In the end, the problems I was attempting to solve where anything that created friction, forcing the photographer to miss a once and a lifetime shot. Things like editing deep settings, and remote shutter release took form as solutions to those problems.
That’s the real trick, isn’t it? I had to ask how I could solve these problems through a multimodal experience if that was the best solution for the problems I'd found, and what the best implementation should be.
In emulating the "Amazonian" way, I started by writing a press release. I wrote a full press release describing the product and what it does before designing a single thing. Here's a snippit:
"The Aberrator Mark One levels your photography game up Alexa has been elevated from an everyday voice assistant to a powerful and trustworthy professional photography with the Aberrator Mark One. Professional photographers paired with the internet connected DSLR, Aberrator Mark One, can conversationally ask their camera to upload their photos to a cloud service, change internal camera settings, release the shutter remotely, set up long exposure photos, and so much more."

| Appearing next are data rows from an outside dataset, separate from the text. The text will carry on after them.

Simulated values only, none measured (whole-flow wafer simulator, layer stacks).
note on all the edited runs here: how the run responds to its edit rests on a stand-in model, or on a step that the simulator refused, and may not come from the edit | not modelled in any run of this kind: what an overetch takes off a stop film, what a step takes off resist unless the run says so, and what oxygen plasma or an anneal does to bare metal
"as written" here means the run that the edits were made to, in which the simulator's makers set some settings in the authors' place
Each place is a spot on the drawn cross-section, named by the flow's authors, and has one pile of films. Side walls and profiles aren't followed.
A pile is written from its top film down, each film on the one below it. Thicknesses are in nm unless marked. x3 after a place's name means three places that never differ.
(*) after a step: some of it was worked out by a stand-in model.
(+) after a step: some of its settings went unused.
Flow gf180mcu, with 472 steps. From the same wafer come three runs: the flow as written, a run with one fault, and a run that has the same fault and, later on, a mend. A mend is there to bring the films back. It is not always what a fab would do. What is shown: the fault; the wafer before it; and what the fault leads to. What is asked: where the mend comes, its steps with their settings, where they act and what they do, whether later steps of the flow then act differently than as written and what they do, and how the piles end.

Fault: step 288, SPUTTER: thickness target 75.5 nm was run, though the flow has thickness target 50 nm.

In a multimodal experience, the orchestration is make or break. The handoff from device to device needs to be seamless and incredibly flexible. What should be happening when and why? In this short sprint I designed for a happy path. There are no error states or "uh-oh" moments. In future iterations, this would be heavily explored and tested.
Next up was establishing the Information Architecture. Based on the work done in the orchestration, I established a logical architecture across the experience. To reduce cognitive load on the people using this Voice UI, nailing the IA was crucial. In this first pass for IA I attempted to answer as many problems as possible, but given more time I would relentlessly test this and validate it.
After establishing what this ecosystem needed, I had to have a rationale as to why and to explain any sort of technical specifications needed.
This is the primary artifact and touch point for this experience. All the functionality for the product comes from this. It’s super important that this all be buttoned up and serve the purpose of making their jobs easier and allowing them to focus.
This functionality is important because the user can ask these questions while they’re preparing for the day or packing up their camera. They don’t have to worry about sitting down and stopping what they’re doing to find out quick bits of information.
This functionality takes this smart camera from “hey that’s pretty neat” to “hey that’s a powerful tool I could use”. Specifically, being able to have access to your camera in situations like nature photography or when taking long exposure photos.
This feature is super important for the demographic this is targeting. The user needs to be able to sit down and edit these photos, and giving them quicker access is very important. This also needs to seamlessly integrate into their workflow, and not interrupt it.
Since this project, my opinions on persona's and proto-personas have vastly evolved. In my opinion, demographic segmentation leaves a lot to be desired in design targeting. However, for this assignment I did start with a persona based off of loose research.
This made up a large chunk of my project’s research phase. I began by searching for demographic information on professional photographers from sources like the Bureau of Labor Statistics and AI-PI, This information helped me shape my target demographic. It’s hard to think of a use case for a voice-activated camera for a photographer in a studio, but how much of the market of photographers are actually out and about? That was the main piece of information that I was looking for.
66% of photographers say they specialize in Portrait photography. Photographers commonly claimed more than one specialization, however. My area of focus is in people getting out of the studio. That includes event photographers (33%), Photojournalism (26%), nature (24%), travel (16%), and some fine art (35%) depending on the type of photos they take. (source)
Another important consideration moving forward would be compatibility with other lenses and systems. Photography equipment isn’t cheap and having to repurchase everything would be a huge deterrent to switching over.
This proto-persona was the result of the findings in these research phases. He's loosely based on real data, but non-specific and not directly linked to the product being built.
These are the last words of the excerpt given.